Date: 19 July - 04 August 1996
Athletes: 10,318 (3,512 women, 6,806 men)
Media: 15,108 (5,695 written press, 9,413 broadcasters)
The 1996 Games were given a dramatic start when the cauldron was lit by Mohammad Ali. A terrorist bomb killed one person and injured a further 110 people, but the Atlanta Games are best remembered for their sporting achievements. A record-setting 79 nations won medals and 53 won gold. Carl Lewis became only the fourth person to win the same individual event four times and the fourth person to earn a ninth gold medal. Naim Suleymanoglu became the first weightlifter to win a third gold medal. Michael Johnson smashed the 200m world record to complete a 200m and 400m double.
The Centennial Olympic Games held in Atlanta, the United States, in August 1996 saw a large gathering of athletes from 197 countries and regions around the world. After 16 days of competitions, China collected 16 golds, 22 silvers and 12 bronzes, ranking fourth both in gold medals tally and in the total number of medals won.
China missed the gold in some of the events in which it excelled. This was compensated by victories in other eventss through the unremitting struggles of its contestants. But success or failure, the Chinese participants' untiring efforts and go-getting spirit did win the hearts of spectators on the scene and TV viewers the world over.
Woman judoist Sun Fuming made a good start for the Chinese sports delegation in Atlanta by taking the gold medal in the +72kg heavyweight judo on the first day of competition. Le Jingyi, a swimmer from Shanghai, won the women's 100m freestyle in 54.50secs, a new Games record.
Of the 15 new world records set in weightlifting, nearly two-thirds of the total of the whole Games, four were set by the Chinese lifters. In the men's 59kg category, China's Tang Lingsheng was almost a dark horse. As a fifth-place finisher in the two-lift total at the World Championships held in Guangzhou in 1995, Tang had only been expected to maintain the fifth place and, should everything go fine with him, earn a bronze medal in Atlanta. However, he not only emerged the winner but also toppled the world mark of 305kg set by Bulgaria's N. Peshalov in 1993. In the men's 70kg class, China's Zhan Xugang led silver medallist Kim Myong-Nam of Democratic People's Republic of Korea by 12.5kg and bronze-medallist A. Feri of Hungary by 17.5kg, in addition to setting three world records to make his gold medal all the more valuable.
18-year-old diver Fu Mingxia proved his superiority in both the women's 3m springboard and 10m platform diving and rose as a new "queen of diving" since the retirement of Gao Min after the Barcelona Olympics. Her teammate Xiong Ni, a silver medallist at the '88 Seoul Olympics, clinched the men's 3m springboard title after training hard for eight long years.

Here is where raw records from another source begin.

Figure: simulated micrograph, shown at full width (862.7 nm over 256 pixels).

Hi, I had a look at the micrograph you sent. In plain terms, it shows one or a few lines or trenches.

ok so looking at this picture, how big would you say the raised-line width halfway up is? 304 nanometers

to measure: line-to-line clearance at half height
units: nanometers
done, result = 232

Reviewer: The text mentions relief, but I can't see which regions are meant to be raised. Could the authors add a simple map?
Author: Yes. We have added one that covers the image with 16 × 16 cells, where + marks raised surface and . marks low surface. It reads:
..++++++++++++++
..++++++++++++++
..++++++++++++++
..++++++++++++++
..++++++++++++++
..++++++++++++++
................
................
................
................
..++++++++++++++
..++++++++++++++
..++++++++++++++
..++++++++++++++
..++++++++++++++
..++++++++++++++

In men's gymnastics, 23-year-old Li Xiaoshuang managed to rid himself of the enormous pressure and beat a strong field to win the first all-around gold medal for China, winning the respect of both his teammates and foreign counterparts. In badminton, China's Ge Fei/Gu Jun placed first in the women's doubles to win the first and only Olympic gold for China in badminton, with a background of 12 years' close cooperation.
In table tennis, Deng Yaping and Qiao Hong, an unrivalled duo for some six years in the women's events, repeated their high performance at the Barcelona Olympics four years before: Deng won the singles, and playing together the two of them won the doubles, once again displaying their overwhelming strength in the sport.
Wang Junxia, a fleet-footed distance runner who was awarded the coveted Jesse Owens Trophy in 1993, won the gold in the women's 5000m and the silver in the 10000m in which she held the world record. As the only athlete bold enough to risk competing in both the 5000m and 10000m, which meant a total of 20,000 metres in three days including the heats, she won the hearts of all the spectators on the scene and TV viewers around the world with her superb performances and newly-acquired smile.
Also in Atlanta, 26-year-old Lee Lai-Shan won the women's boardsailing to become the first gold medallist in the 44-year Olympic history of Hong Kong. When news of her victory reached Hong Kong, the people there were wild with joy. Upon her return home she was given a tremendous welcome, with thousands of people lining the streets to greet their heroine and celebrating "this moment of historical significance".